The doctrine of the separation of powers of the executive, legislative, and judicial branches of the Federal Government is fundamental in the American theory of constitutional government. See The Federalist (Nos. 47 to 51). One branch is not to encroach upon the other. Essential functions of the legislature are not to be usurped by the executive or the judiciary. Similarly, the legislature is not to interfere with the other coordinated departments of goyernment except where an intermingling of action is contemplated by the Constitution itself.

In this way dangerous concentration of power is avoided and respective powers are assigned to the department best suited to exercise them.

After a bill becomes law, it is the President's duty to see that it is enforced. He cannot veto it by inaction and there is no power in the President to repeal an act of Congress. Of course, in enacting legislation, Congress may provide either that its operation shall be suspended or that it shall go into effect upon the occurrence of certain events, the existence of which shall be ascertained by the President.

But in the reciprocal trade agreements program no pretense whatever, no legalistic justification for supplementing, overlapping or usurping legislative power, exists. The law on the subject has long since been settled.

The power to regulate commerce conferred by the Constitution upon Congress is that which previously existed in the State, South Carolina v. Georgia (93 U. S. 4, 10 (1876)). It is complete in itself, may be exercised to the utmost extent, and acknowledges no limitations. Gibbons v. Ogden (9 Wheat. 1, 197 (1824)); University of Illinois v. United States (289 U. S. 48 (1933)).

It is now a settled principle of our democracy and constitutional form of government that in its sphere the legislature is supreme and the full exercise of its exclusive powers cannot be divested. Any attempt is not avoidable but absolute, since done without power. As a consequence, there is nothing to support usurpation--not even emergency.

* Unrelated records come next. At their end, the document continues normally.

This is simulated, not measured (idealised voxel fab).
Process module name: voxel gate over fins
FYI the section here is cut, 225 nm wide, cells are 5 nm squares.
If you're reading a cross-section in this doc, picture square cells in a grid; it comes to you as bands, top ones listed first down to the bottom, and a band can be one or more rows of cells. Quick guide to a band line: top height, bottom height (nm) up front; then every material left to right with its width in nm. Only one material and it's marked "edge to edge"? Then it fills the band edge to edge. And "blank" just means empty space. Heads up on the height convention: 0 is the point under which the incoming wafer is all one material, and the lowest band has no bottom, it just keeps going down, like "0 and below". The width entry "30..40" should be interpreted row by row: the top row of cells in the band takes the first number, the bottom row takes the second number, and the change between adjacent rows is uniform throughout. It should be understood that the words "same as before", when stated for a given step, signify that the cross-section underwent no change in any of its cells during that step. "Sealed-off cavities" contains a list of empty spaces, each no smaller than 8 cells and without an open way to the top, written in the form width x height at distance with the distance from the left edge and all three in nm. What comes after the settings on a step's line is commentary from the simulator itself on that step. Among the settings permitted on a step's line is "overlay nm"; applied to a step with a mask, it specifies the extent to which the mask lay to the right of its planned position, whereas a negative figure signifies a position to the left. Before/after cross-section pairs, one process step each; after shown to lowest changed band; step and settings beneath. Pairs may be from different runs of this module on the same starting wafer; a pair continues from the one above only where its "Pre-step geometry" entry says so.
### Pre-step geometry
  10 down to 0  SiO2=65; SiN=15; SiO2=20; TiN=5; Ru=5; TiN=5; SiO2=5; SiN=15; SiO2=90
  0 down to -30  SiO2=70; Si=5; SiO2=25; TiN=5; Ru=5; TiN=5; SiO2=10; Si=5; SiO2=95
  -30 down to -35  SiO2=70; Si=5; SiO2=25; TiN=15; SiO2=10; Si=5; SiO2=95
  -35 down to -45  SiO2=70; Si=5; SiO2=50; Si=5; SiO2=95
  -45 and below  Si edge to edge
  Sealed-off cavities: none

Emergency legislation may not be arbitrary or oppressive. Treigle v. Acme Homestead Assn. (297 U. S. 189 (1936)). For illustration, a statute bringing about impairment of the obligation of contract is void. W. B. Worthen Co. v. Kavanaugh (295 U. S. 56 (1935)).

The conditions to which power is addressed are always to be considered when the exercise of power is challenged. Extraordinary conditions may call for extraordinary remedies. But the argument necessarily stops short of an attempt to justify action which lies outside the sphere of constitutional authority. Extraordinary conditions do not create or enlarge constitutional powers. A. L. Schechter Poultry Corp. v. U. S. (295 U. S. 490, 528 (1935)), citing Ex Parte Milligan (4 Well 2, 120, 121 (1886)); Home Bldg. & L. Asso. V. Balisdell (290 U. S. 398, 426 (1934)). The Constitution established a national government with powers deemed to be adequate, as they have proved to be both in war and peace, but these powers of the National Government are limited by the constitutional grants. Those who act under these grants are not at liberty to transcend the imposed limits because they believe that more or different power is necessary. Such assertions of extra constitutional authority were anticipated and precluded by the explicit terms of the tenth amendment. THE ACT IS AN UNLAWFUL DELEGATION OF LEGISLATIVE POWER The act in question amends the Tariff Act of 1930.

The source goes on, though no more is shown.